The Death By Audio documentary Goodnight Brooklyn got a lot of attention when it premiered in 2016—partly because the film’s stars and creator had some choice words for Vice, the media giant that infamously took over the DIY space’s home on Kent Avenue. But it wasn’t actually the first documentary about DBA. Back in November of 2007, John and Takako Tymkiw chronicled a year in the life of the two-and-a-half-year-old loft space and effects-pedal workshop as it started hosting shows. The result, You Were Here, will be screened at Lot 45 on Aug. 29 at 10pm, in what’s said to be the doc’s first public showing.
Back when the film was shot, Takako was making videos for bands like A Place to Bury Strangers, whose frontman, Oliver Ackermann, founded the Death By Audio effects pedal brand. Ackermann and his housemates/colleagues—including Matt Conboy, who went on to make Goodnight Brooklyn— were “super chill” about being filmed, John told us. “So we set out to make a movie that felt like Death by Audio: noisy, dirty, messy, and beautiful in its own way,” he said.
The film, inspired by Sympathy for the Devil and Last Days, isn’t as chock full of live performances as Goodnight Brooklyn, which documented the venue’s final shows in 2014. But there’s plenty of rehearsal and show footage from some of the earlier bands that played the space (in many cases, their members also lived there): The Death Set, Sisters, Neckbeard Telecaster, Jeff the Brotherhood, Muggabears, and A Place to Bury Strangers. When one of these shows gets shut down by the cops, Conboy’s bandmate and fellow venue operator Jason Amos refuses to out anyone and insists it was just a house party. He gets cuffed, but not arrested. “I think they didn’t want me puking in the paddy wagon,” he explains.
More valuable than the concert stuff is the fly-on-the-wall footage of Conboy, Ackermann, and their cohorts planning shows, building an effects pedal for Trent Reznor, silk-screening pedals, and just shooting the shit. A seemingly endless number of residents show off their living spaces, offering punk-house versions of MTV Cribs. George Wilson’s cubby-hole loft, for starters, is a tangle of wires, exposed pipes, notebook paper, guitars, and takeout containers. You get a feel for why his band is called Dirty On Purpose. At one point, Grendel, the house flying squirrel, makes a cameo.

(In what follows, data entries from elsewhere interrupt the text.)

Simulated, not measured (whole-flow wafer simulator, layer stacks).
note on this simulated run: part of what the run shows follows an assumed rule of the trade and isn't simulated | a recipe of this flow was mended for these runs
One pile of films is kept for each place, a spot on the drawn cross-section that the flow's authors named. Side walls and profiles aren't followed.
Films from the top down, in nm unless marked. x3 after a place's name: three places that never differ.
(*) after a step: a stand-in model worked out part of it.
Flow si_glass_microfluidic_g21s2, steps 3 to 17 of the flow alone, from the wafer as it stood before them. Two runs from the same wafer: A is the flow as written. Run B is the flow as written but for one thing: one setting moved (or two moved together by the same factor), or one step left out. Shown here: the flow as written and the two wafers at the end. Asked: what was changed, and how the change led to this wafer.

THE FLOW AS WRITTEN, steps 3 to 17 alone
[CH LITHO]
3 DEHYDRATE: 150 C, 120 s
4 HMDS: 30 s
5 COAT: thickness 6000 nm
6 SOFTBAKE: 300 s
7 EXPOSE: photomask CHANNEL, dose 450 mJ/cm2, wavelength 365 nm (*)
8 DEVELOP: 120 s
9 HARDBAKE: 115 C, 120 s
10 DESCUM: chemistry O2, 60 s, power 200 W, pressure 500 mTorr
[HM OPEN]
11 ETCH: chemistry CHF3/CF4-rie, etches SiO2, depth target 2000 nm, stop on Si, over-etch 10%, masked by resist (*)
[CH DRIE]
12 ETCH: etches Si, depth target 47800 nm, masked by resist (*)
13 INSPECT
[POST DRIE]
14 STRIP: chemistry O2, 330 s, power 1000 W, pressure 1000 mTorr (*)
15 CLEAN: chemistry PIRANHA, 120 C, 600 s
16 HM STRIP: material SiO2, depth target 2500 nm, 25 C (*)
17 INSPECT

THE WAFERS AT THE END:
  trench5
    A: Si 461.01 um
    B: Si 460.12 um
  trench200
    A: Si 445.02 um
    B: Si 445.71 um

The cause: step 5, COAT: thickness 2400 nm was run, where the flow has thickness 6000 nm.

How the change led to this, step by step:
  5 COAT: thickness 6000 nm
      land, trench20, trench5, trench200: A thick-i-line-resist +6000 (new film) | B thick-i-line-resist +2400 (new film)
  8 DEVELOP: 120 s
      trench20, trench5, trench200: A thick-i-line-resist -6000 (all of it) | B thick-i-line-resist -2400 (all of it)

John admits that, like Death By Audio itself, his film is “messy, meandering and even boring at times,” and one early viewer apparently complained that it felt like a home movie. To that, John says: “Yes, exactly. Another person lamented how dirty everything looked. Yes, exactly. And claustrophobic. And noisy.”
Ultimately, John said, he wants people to leave the (free!) Aug. 29 screening with the smell of smoke in their nostrils, ears ringing, a little drunk and disoriented, and wanting more.”